Image Credit: Charlie Chaplin. Modern Times (1936).
I was running on the promenade that lines Brooklyn along the bay of the New York harbor, which stretches from Gravesend to Bay Ridge, when I stopped to watch a cargo ship heading into port. It sailed beneath the massive arc of the Verrazano Bridge, the ship’s wake casting gentle waves against the shore. As I leaned against the railing and watched it pass by, I briefly considered life as a deck-hand.
I’d been working in the same organization for more than four years, and it was by any measure a good job. I’d moved up, travelled the world for business, received good pay and benefits, and if that were all I wanted I could’ve settled in and spent the rest of my working days there. It was a job that my family—generations of construction workers and welders and the like—were proud to tell people about. My father, who had never graduated high school, could tell his bosses, “My son is a writer—a successful one. He writes for a multi-million-dollar non-profit. He lives in New York. He’s got a college degree, in English, that paid off.” No matter how rough our upbringing had been, he could point to me as the fruit of that labor—the one of his five children who had navigated a world that by all means wasn’t designed to give working-class people a leg up. Not only had I established myself, I overshot the mark.
I was as proud of that as he was, as my mother was, as my friends were. And for a while it was exactly what I wanted out of life. The job was demanding and fast-paced, but I could spend my days working and focus on my own writing in my spare time. Every once in a while, I would be sent to Abu Dhabi, Cape Town or Guadalajara for a scientific conference. As a person who had never even had a passport before he had been hired, it didn’t matter how mundane the conference was, I was excited to be part of that small sub-set of the planet whose careers required world travel.

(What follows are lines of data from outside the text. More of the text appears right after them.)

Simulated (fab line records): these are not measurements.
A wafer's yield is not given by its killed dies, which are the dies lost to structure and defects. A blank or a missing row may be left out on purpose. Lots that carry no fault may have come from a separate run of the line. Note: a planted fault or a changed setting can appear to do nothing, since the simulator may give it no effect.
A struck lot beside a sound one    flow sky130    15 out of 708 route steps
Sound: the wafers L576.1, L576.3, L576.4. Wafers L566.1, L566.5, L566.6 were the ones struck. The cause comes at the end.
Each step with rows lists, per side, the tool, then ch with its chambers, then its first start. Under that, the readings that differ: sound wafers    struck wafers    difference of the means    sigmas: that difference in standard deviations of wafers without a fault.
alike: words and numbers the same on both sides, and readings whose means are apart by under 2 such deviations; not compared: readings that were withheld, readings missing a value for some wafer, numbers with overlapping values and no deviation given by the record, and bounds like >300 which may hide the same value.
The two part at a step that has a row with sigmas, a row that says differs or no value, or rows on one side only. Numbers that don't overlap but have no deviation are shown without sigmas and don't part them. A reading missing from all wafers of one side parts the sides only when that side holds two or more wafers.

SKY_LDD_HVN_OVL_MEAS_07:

But it was for those same reasons that it was hard to explain to the people who were so proud of me that I was deeply unhappy. I knew that it would seem ridiculous to try to tell people who had literally broken their bodies for their work that my job had begun to feel suffocating. I couldn’t tell them that I’d come to a point where I walked into the office, stared at the computer, and felt my eyes glaze over. I couldn’t explain that the accumulated stresses had reached a point where every buzz of my phone or ping in my inbox elicited a tightening of the chest and an anxiety attack. I knew that complaining about a good job was an insult to many people I knew who just hoped to hold on to any job. But the fact remained: I no longer cared, and I began to feel that the life I had been pursuing was threatening to pass me by.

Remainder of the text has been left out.